Bleakly funny, incisive, stinging and – in its most destabilising passages – gut-wrenching, China Dream, brilliantly translated by Flora Drew, is set at a time when reality and dystopia have begun to bleed into one another. In the kaleidoscope of Ma Daode’s thoughts, different times converge; dream locations are overlaid on the sites of nightmares.... Ma has a marksman’s eye for the contradictions of his country and his generation, and the responsibilities and buried dreams they carry... Censoring his novels and banning his name have been Beijing’s cynical response to Ma’s artistry, and to the human lives that the novelist cannot forget, even as the Chinese Dream envelops them.
Ma Jian’s novels have been banned in his native China for 30 years and he has been hailed as ‘China’s Solzhenitsyn’. His latest book, China Dream, also contains some of the zip and vigour found in Margaret Atwood’s dystopian visions. This must be one of the liveliest novels about brainwashing ever written.

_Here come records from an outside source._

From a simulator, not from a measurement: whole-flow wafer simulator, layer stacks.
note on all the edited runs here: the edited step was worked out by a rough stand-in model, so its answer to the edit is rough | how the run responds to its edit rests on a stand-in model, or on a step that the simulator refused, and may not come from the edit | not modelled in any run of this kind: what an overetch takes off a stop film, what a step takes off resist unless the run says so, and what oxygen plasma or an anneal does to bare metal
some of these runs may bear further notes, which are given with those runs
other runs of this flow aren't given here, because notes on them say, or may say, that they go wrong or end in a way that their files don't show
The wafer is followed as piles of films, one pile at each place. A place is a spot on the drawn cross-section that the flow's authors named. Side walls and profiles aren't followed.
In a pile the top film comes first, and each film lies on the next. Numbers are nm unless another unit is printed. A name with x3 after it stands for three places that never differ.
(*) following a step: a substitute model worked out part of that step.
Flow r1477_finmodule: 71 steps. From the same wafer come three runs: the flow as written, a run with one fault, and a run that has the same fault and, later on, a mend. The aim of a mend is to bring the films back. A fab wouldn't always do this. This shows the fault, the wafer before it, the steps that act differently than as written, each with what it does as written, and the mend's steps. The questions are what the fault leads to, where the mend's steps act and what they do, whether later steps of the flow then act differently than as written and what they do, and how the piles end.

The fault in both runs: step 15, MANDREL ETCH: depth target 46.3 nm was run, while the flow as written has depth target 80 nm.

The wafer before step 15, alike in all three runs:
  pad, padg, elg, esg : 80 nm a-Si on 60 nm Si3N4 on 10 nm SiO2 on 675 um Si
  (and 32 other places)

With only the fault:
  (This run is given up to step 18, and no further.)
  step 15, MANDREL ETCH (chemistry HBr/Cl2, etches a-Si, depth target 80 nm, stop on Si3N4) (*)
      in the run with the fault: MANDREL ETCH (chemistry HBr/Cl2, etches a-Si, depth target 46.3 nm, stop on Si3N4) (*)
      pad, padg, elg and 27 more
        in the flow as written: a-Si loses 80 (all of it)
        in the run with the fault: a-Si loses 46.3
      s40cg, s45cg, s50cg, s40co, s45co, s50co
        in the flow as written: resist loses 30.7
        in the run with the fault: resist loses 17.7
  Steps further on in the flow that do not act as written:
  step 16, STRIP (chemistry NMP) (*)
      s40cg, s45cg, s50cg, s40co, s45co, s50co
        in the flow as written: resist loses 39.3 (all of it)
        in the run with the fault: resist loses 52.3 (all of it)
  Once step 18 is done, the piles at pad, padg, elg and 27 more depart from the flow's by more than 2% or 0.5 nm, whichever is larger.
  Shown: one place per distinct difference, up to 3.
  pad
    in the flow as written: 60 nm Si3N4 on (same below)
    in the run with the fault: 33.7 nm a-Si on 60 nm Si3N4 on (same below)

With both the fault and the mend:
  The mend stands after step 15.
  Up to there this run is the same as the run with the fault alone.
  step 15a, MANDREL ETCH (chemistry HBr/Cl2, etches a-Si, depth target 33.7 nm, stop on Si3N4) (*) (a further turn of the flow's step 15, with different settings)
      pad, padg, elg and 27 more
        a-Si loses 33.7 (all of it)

Not for nothing has Ma been called both the Orwell and Solzhenitsyn of Chinese literature; his depiction of a totalitarian state is lancing. There are heavy insinuations of the far-right reach of American politics, and perhaps a warning; the book’s jacket, the image of an ancient tree, is a bespoke design for the book by China’s rebel artist Ai Weiwei... Believable and brutal, this is Ma’s boldest and, despite its brevity, most elegiac work. Undoubtedly, from China’s point of view, it is also his most bannable.